Before we applied for the mod are payment was 1350 now after we get approved for the mod the payment is 1900 and change. It is through chase and am really fed up with them right now. After doing the run around with them for over a year they come back with this. Is there any steps that I can go through to make this make sense to these people. How can they expect us to make payments that are higher if we where asking for help with the lower payment?


Posted (edited)

It happens alot.

 

Several reasons for this, could be any or a combination:

 

1) converted to PI loan vs an I/O only loan

2) escrow is now included - no longer are taxes and HOI paid separately, but now are in the mortgage (this alone is not really an increase in payment)
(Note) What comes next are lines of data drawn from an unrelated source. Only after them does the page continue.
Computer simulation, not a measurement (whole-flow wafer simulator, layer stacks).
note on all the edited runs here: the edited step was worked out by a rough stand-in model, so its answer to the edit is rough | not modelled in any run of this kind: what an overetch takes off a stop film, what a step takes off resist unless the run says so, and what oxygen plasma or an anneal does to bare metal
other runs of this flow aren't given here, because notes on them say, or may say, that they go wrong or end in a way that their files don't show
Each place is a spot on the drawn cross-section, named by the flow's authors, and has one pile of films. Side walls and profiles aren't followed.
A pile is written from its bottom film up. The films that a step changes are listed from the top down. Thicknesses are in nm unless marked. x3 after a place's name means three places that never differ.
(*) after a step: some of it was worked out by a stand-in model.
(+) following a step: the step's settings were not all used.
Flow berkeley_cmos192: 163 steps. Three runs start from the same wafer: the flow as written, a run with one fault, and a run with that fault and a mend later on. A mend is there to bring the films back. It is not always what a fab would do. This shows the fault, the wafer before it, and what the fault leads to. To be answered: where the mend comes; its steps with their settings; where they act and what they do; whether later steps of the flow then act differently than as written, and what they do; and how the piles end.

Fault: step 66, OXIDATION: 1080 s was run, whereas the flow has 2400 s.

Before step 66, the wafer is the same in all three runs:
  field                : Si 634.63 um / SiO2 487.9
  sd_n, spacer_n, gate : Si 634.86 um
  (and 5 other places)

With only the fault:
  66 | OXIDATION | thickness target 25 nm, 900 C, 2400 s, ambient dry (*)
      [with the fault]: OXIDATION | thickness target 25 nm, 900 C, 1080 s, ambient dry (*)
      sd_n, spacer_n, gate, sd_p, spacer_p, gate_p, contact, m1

3) The income intitially provided, often verbal, is very different upon documentation, higher upon documentation than the initial prequal income. Very common income is understated upon a non-documented pre-qual. People give net income vs. gross, people give gross income vs. true gross (I've seen folks subtract out $3,000 for monthly contribution to 401k's and it will be added back in to monthly gross in underwriting) - people leave out income - in many different ways. One type of example that is common is business owners - Looking at homeowners finacials that had initially claimed about $2k in rental income, and then reviewing the tax returns and schedules, turns out they expensed out $120,000 a year in depreciation of their rental properties- that is not an out of pocket expense, it is added back on - but it a HUGE addition to monthly income.

 

# 3 is probably the number one reason with # 2 coming right behind. For the most part, when a pymnt goes up, it is because the borrower was already under 31% on the pre-qual, but based on the information, often verbal, on the pre-qual showed they were above 31% and trial was extended based on the verbal being documented. Except when it is documented, the income was understated on the prequal.

Edited by cinderella
Posted

The mortgage is for $365,000 the home at the corner of my street at equal size and build date just sold for $250,000. Is there any way to do a principal reduction with Chase?

Posted
The mortgage is for $365,000 the home at the corner of my street at equal size and build date just sold for $250,000. Is there any way to do a principal reduction with Chase?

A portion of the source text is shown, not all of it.